While few wines are made for keeping and repay cellaring, the vast majority of all white and red wines are made to be drunk as young as possible.
Most wines on the supermarket shelf are best consumed ‘within six months to a year of purchase', while its youthful fruit can be enjoyed to the full. It's a myth that all wine improves with age. As a matter of fact, far more wine is drunk too late than too early.
The most obvious candidates for long-term ageing in bottle are big reds, such as many fine Bordeaux (called claret by the British), botrytised sweet wines, some exceptional fine Loire wines made from the Chenin Blanc grape, most wines made from the Riesling grape and grand cru white Burgundy.
In very general terms, the dearer the bottle, the more it will repay keeping.
But how many people realise that the more expensive bottles of wine in a shop are probably those least likely to give pleasure that same evening?
In fact, the red wines which improve on ageing (vins de garde) are probably worse in their infancy than inferior ones, because they are usually very high in tannins (that come from grape skin, seeds and stalks and help wine to age). Only after years of solitude in your wine cellar or rack, these unpleasant tannins will soften and the wine will display its extraordinary qualities.
So, unless you pay a fortune for a ready-aged bottle like, for example, Château Margaux 1982, you might have to wait a lifetime before it's time to drink your young bottle of Premier Cru.

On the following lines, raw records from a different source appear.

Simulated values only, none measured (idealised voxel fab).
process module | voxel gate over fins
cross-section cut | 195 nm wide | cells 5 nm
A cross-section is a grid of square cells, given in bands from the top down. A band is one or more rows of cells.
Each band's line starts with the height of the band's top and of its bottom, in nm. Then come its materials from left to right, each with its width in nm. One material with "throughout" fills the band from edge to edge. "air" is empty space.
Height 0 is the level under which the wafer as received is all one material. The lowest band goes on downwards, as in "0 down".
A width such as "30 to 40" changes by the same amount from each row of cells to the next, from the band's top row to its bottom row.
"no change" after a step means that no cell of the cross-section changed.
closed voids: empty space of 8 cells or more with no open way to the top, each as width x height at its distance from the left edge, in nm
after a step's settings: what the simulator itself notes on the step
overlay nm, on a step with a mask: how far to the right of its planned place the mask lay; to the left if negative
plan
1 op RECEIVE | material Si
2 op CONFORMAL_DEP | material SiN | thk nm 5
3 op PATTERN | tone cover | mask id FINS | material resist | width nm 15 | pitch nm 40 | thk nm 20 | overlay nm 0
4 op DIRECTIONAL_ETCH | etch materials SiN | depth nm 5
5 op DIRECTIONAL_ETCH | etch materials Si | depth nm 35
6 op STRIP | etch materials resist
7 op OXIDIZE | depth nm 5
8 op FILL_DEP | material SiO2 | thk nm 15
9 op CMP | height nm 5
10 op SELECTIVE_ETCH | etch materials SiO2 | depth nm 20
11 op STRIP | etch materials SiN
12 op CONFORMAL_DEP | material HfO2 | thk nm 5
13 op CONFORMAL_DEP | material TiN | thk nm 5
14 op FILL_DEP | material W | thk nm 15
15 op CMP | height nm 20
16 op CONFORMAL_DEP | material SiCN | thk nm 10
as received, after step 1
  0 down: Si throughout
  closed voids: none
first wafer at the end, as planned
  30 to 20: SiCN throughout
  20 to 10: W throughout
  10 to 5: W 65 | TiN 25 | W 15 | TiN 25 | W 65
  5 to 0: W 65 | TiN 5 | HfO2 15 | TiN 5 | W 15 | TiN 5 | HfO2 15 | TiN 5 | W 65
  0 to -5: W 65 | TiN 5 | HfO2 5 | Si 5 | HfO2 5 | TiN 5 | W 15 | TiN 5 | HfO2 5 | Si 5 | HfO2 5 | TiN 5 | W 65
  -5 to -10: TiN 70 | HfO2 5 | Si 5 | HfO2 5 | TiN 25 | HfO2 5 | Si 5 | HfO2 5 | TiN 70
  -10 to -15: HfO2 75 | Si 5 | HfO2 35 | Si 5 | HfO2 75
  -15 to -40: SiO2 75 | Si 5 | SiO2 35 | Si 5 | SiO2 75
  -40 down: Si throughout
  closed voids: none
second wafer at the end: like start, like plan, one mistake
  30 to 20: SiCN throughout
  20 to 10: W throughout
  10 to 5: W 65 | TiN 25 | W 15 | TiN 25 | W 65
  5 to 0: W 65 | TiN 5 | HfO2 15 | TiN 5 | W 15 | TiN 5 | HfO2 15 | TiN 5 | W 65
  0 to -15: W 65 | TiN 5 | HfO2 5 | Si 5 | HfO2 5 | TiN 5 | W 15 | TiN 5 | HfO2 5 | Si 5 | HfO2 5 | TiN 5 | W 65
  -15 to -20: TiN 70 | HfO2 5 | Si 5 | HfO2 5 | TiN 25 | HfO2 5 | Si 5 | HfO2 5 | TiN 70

‘So, can't you suggest some sort of artificial method of quick-ageing wines?', I hear you ask...
Well, agitation of the wine as a method has been favoured in the past. There's a story of a French miller's daughter who, for some reason, decided to get married sooner than her father's wine stock had matured.
So, the miller did as he had been advised to do and attached two small barrels of the young wine to the sails of his mill. After two days of brisk winds, the wine was found to have aged to perfection and the miller's reputation was saved.
In modern Malta a man might still be judged by the quality of wine he supplies for his daughter's wedding-feast. However, no matter how desperate to accommodate, one can no more age wine at will than rejuvenate man.